One possible upside for Iran from the recent flare-ups in the Strait of Hormuz is that crude oil prices jumped more than 1 percent on the news that the Iranian Revolutionary Guard Corps (IRGC) last week seized a British oil tanker, supposedly in retaliation for Britain’s Royal Marines seizing an Iranian ship near the Strait of Gibraltar at the beginning of July.

This led to some speculation that one of Tehran’s aims might be to put pressure on the West through destabilizing prices in the global oil markets. The US administration was quick to deny Iran would be able to pursue this tactic to much effect. And, on this occasion, they would be largely correct. The US does, at this moment in time, have effective energy independence and it also has significant surpluses with which it could support its allies.

If all-out war were to break out in the Gulf, global oil prices would still spike, but that spike would be of relatively limited scope — and certainly the US, and by extension much of the West, would be able to absorb it. This is not the 1970s or 80s, when any Gulf nation could send the economies of the West into a tailspin with a mere threat to the supply of Middle Eastern oil.

An alternative explanation is that, even if Tehran is not aiming quite as high as destabilizing Western economies, it would still very likely benefit from an increase in oil prices, however modest. The country’s budget gets an estimated 30 to 40 percent of its revenues from oil exports. In the context of America’s “maximum (economic) pressure” on Tehran, which the regime is currently feeling rather acutely, some reprieve from an oil revenue bump would be more than welcome.

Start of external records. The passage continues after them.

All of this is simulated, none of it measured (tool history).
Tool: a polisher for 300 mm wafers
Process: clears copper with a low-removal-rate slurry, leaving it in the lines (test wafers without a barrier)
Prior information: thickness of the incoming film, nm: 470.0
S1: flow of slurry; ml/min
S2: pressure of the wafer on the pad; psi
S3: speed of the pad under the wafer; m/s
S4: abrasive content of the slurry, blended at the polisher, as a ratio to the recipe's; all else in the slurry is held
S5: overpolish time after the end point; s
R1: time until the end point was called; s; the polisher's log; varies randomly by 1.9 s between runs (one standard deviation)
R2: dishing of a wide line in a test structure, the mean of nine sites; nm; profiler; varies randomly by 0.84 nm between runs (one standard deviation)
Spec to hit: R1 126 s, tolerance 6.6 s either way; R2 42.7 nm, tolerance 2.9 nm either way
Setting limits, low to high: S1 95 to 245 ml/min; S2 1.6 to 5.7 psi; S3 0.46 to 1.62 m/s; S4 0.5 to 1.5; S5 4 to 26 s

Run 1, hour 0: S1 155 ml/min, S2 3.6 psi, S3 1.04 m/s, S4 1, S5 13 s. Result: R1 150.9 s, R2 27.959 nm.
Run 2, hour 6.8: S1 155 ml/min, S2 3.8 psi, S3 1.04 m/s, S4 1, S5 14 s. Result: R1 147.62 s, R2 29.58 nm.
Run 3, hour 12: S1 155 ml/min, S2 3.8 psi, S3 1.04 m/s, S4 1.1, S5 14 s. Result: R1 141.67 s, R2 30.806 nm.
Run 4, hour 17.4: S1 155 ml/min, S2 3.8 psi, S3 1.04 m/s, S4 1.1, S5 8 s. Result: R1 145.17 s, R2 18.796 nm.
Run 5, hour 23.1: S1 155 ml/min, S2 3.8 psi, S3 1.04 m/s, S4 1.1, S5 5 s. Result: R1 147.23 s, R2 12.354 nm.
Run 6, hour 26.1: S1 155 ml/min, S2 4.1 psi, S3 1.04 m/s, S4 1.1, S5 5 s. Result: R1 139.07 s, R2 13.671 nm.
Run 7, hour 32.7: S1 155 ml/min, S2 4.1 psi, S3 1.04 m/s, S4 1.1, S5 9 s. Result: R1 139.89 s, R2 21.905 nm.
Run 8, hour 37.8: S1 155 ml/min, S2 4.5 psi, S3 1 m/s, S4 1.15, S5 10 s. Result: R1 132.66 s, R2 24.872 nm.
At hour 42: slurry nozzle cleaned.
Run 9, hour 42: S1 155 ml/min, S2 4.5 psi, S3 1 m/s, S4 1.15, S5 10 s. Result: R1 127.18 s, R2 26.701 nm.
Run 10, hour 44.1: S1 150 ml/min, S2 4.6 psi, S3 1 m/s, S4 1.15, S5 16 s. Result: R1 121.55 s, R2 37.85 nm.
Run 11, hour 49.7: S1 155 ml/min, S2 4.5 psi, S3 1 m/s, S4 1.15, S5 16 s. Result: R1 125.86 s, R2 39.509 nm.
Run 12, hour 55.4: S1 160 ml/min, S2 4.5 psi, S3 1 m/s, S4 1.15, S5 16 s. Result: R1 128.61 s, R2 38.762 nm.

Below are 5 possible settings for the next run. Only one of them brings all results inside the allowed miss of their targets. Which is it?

Unfortunately, this is not likely a good explanation either. For such a tactic to be effective, Iran would need to be able to sustain a long-term, credible threat to oil shipping through the Arabian Gulf, the Strait of Hormuz and the Gulf of Oman. This is quite beyond its capacity at the moment. Iran can certainly harass the occasional ship, and individual shipping companies might feel an immediate impact, but, overall, a sustained assault on shipping in the area would prompt the West to deploy naval patrols in force. Iran may have the capacity to seize isolated ships, but it does not have the capacity to stare down a US naval deployment to the region. All this would achieve is to negate much of Iran’s leverage and risk escalating the situation even further.

And escalating the situation is not something anyone wants. Not the US, sure, but certainly not the regime in Tehran. The problem that the US has is that, despite its overwhelming destructive capacity, it is utterly incapable of deploying that capacity to bend the Middle East to its will; the ways in which it has won the wars and lost the peace in both Afghanistan and Iraq is definitive proof of the limits of American hard power. A direct military campaign against Iran would be an expensive mistake for Washington.

But, for the current regime in Tehran, ensnaring the US in another Middle East war would be worse than just a mistake — it would be suicide. The US may not be able to ever compel a country like Iran to bend to its will, but it can certainly bomb the regime to oblivion and hunt down and exterminate every last ayatollah or officer of the IRGC.

The Iranian government knows this. Iran, as a regional power, does have many strengths but the leadership in Tehran is well aware of the limits of that power. The Iranian regime would not have survived as long as it has, surrounded as it is by existential enemies, if the leadership did not have a clear view of the field.

This, as well as the recent drone incidents, would be best understood as limited skirmishing as both sides are gearing toward a rehashing of the Obama-era nuclear deal. Each side is trying to demonstrate capacity to gain extra leverage in that negotiation. This does risk scuppering the chances of a deal altogether if some kind of serious accident happens on either side. But, for now, that remains the direction of travel.

In that respect, global oil prices look quite safe from this particular threat — at least for the time being.